2. It makes great sense for the government to pay 10 to 15,000 dollars a year to fund a daycare space for a child so its mother - who pays perhaps 2,000 dollars in taxes - can be a contributing member of society.
3. A woman's doctor has more of a valid claim to participate in the decision to abort a fetus than does the father of that fetus.
4. So long as a woman makes a decision after consulting with her doctor, she is incapable of making an unethical choice.
5. A car with two steering wheels, two gas pedals and two brakes drives more efficiently than a car with one steering wheel, one gas pedal and one brake which is why marriage should always be an equal partnership.
6. It is absolutely necessary for women to be allowed to join or participate fully in any gathering place for men, just as it is absolutely necessary that there be women only environments from which men are excluded.
7. Because it involves taking jobs away from men and giving them to women, affirmative action makes for a fairer and more just society.
8. It is important to have lower physical standards for women firepersons and women policepersons so that, one day, half of all firepersons and policepersons will be women, thus more effectively protecting the safety of the public.
9. Affirmative action at colleges and universities needs to be maintained now that more women than men are being enrolled, in order to keep from giving men an unfair advantage academically.
10. Having ensured that there is no environment for men where women don't belong (see no.6) it is important to have zero tolerance of any expression or action which any woman might regard as sexist to ensure greater freedom for everyone.
11. Only in a society which maintains a level of 95% of alimony and child support being paid by men to women can men and women be considered as equals.
12. An airline stewardess who earned $20,000 a year at the time that she married a baseball player earning $6 million a year is entitled, in the event of a divorce, to $3 million for each year of the marriage and probably more.
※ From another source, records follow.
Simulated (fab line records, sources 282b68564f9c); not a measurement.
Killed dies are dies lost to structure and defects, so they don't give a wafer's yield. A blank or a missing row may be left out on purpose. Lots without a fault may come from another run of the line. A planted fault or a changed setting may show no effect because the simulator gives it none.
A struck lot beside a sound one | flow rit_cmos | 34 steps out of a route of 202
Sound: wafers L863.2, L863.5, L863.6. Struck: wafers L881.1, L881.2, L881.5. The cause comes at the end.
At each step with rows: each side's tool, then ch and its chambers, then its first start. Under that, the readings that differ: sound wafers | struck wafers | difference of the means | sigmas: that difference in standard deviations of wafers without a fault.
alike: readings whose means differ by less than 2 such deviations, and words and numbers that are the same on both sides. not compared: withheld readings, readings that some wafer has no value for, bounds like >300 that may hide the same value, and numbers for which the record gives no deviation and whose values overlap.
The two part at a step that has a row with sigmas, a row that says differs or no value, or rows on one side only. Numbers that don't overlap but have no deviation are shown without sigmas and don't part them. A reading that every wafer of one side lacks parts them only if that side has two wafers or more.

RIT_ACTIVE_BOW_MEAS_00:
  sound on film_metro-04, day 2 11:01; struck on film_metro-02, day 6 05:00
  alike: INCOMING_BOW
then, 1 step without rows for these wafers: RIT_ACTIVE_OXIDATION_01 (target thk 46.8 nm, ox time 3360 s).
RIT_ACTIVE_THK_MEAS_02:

13. A man's opinions on how to rear and/or raise a child are invalid because he is not the child's mother. However, his financial obligation is greater because no woman gets pregnant by herself.
14. Disagreeing with any of these statements makes you anti-woman and/or a misogynist.
15. Legislature Seats must be allocated to women and women must be allowed to bypass the democratic winnowing process in order to guarantee female representation and, thereby, make democracy fairer.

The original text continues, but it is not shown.